Posted: Apr 20, 2019 4:39 am
by Spearthrower
Let's bring some actual substance to this thread by raising the explanations of people who have actually thought deeply about culture, who have actually engaged in the multi-generational discussion on what it constitutes, and who aren't just trying to shout loud LOOK AT ME!

Culture consists of patterns, explicit and implicit, of and for behaviour acquired and transmitted by symbols, constituting the distinctive achievements of human groups, including their embodiment in artifacts; the essential core of culture consists of traditional (i.e. historically derived and selected) ideas and especially their attached values; culture systems may, on the one hand, be considered as products of action, on the other, as conditional elements of future action.

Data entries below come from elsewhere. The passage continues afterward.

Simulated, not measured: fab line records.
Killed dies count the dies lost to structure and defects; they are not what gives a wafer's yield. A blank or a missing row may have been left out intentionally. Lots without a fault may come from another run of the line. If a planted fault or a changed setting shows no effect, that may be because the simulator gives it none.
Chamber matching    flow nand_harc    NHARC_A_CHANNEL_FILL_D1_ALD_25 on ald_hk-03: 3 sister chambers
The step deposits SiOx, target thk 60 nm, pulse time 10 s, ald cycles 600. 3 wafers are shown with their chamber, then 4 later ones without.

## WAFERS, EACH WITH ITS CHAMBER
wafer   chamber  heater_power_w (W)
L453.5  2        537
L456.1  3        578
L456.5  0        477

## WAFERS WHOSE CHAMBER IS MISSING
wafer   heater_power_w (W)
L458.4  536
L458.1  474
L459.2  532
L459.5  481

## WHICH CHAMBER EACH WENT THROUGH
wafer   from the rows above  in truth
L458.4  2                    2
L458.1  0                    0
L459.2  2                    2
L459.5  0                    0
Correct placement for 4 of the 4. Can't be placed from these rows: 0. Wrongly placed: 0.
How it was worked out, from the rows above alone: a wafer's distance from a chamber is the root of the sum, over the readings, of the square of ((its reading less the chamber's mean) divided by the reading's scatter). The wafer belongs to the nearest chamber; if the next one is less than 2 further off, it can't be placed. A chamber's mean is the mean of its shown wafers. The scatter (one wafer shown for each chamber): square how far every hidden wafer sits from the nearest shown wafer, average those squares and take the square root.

Kroeber and Kluckhohn, 1952

Culture is a fuzzy set of basic assumptions and values, orientations to life, beliefs, policies, procedures and behavioural conventions that are shared by a group of people, and that influence (but do not determine) each member’s behaviour and his/her interpretations of the ‘meaning’ of other people’s behaviour.

Spencer-Oatey, 2008

Culture consists of the derivatives of experience, more or less organized, learned or created by the individuals of a population, including those images or encodements and their interpretations (meanings) transmitted from past generations, from contemporaries, or formed by individuals themselves.

Schwartz, 1992

... culture is a derivative of individual experience, something learned or created by individuals themselves or passed on to them socially by contemporaries or ancestors... such a conception of culture differs from ones that have dominated thinking in much of the social sciences, especially in international relations and conflict resolution. For one thing, in this concept, culture is seen as something much less stable or homogenous than in the concepts proposed by others. Our idea of culture focuses less on patterning and more on social and cognitive processing than older ideas of culture do. For another, by linking culture to individuals and emphasizing the number and diversity of social and experiential settings that individuals encounter, we expand the scope of reference of culture to encompass not just quasi-or pseudo-kinship groups (tribe, ethnic group, and nation arethe usual ones) but also groupings that derive from profession, occupation, class, religion, or region. This reorientation supports the idea that individuals reflect or embody multiple cultures and that “culture” is always psychologically and socially distributed in a group. Compared with the older approach, which connected a singular, coherent, and integrated culture to unproblematically defined social groups, this approach makes the idea of culture more complicated. Such complication is necessary, because the world of social action, including conflict and its resolution, is a complex one, and we need a different concept to capture it.